Marius Steiger
Belvédère Asset Management

8 June – 17 September 2024 
Bellerivestrasse 42, 8008 Zürich

Who would have thought that it would still be necessary to insist that representation and reality differ from one another? This rhetorical question is addressed in The Scandal of Pleasure (1996). Even today, almost thirty years later, the deceptive contradictions of art, that theorist Wendy Steiner explores, are just as relevant as they were back then. The Scandal of Pleasure reports from the battlefield of contemporary culture, a landscape littered with the remnants of disreputable artworks and discredited ideologies. Acting both as a sign of reality and as an entity in its own right, art deliberately mixes meaning and being. Art seems to convey an extremely intense experience of reality without, however, being directly part of it. Therefore, a distinction must be made between fiction and non-fiction, between the figurative and the literal, between virtuality and reality: “A super-realist canvas […] may look very much like reality, but it is still a flat surface covered with paint and hence not reality at all.” (Wendy Steiner)

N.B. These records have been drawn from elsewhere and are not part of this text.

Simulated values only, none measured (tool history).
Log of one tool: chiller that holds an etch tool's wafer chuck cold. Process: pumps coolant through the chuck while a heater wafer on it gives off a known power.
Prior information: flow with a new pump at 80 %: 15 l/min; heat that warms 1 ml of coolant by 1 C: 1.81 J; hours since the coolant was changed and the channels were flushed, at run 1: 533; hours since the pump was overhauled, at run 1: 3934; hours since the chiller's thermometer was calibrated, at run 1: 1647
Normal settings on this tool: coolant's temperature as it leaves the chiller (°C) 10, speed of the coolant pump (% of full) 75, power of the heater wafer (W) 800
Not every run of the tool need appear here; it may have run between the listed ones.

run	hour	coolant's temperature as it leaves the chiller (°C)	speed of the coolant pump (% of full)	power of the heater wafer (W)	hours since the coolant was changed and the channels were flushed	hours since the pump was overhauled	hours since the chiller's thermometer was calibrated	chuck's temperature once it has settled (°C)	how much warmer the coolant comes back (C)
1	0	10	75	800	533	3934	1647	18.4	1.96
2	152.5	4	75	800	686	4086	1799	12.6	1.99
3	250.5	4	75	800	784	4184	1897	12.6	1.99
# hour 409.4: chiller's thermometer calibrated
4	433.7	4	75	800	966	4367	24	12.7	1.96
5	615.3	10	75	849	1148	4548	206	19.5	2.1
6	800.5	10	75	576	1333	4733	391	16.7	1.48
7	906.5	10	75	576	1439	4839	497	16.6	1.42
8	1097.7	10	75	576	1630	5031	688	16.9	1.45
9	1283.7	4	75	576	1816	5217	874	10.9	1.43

The works of Marius Steiger make it particularly difficult for us to distinguish between reality and illusion: his paintings not only imitate individual motifs and objects, but sometimes even carry their appearance beyond their own borders. In Steiger’s artistic practice, one finds both rectangular and shaped canvases: the latter use the spatial conditions as a background, as a spatial surface, to refer to and interact with. Paintings of individual mushrooms, flowers and fruits, planet-like circles and shelves with abstract book spines transform the rooms into supposed phantasmagorias. Taking their deceptive manoeuvre one step further, the paintings of a mirror and several wooden planks do not necessarily abstract the given spaces, but expand them in their supposed functionality. However, the mirror does not reflect and the wooden planks deny us supposed access through already closed door frames. Starting with individual depictions, Steiger transforms the ground floor into a kind of “holistic still life”: the individual images are just as important as the big picture. In one of the conference rooms, there are perhaps more classical-looking, rectangular paintings. However, the compositions, which also include flowers and fruits, do not seem as motionless and “morte” as the historical genre of still life largely defines itself. In the immaculate perfection and fragmentation of Steiger’s works, they rather reveal their artificiality and their origin in the digital world.

The various works play with our expectations of their depicted characteristics and spatial references. Marius Steiger repeatedly refers to reality by reassembling it. He creates an illusory world in which deception and fact are particularly closely intertwined. This very balancing act between reality and artificiality is an essential part of the experience of art, as it is in our constantly changing, technologically savy present. Representation and reality may be different, but we still have real reactions to unreal events.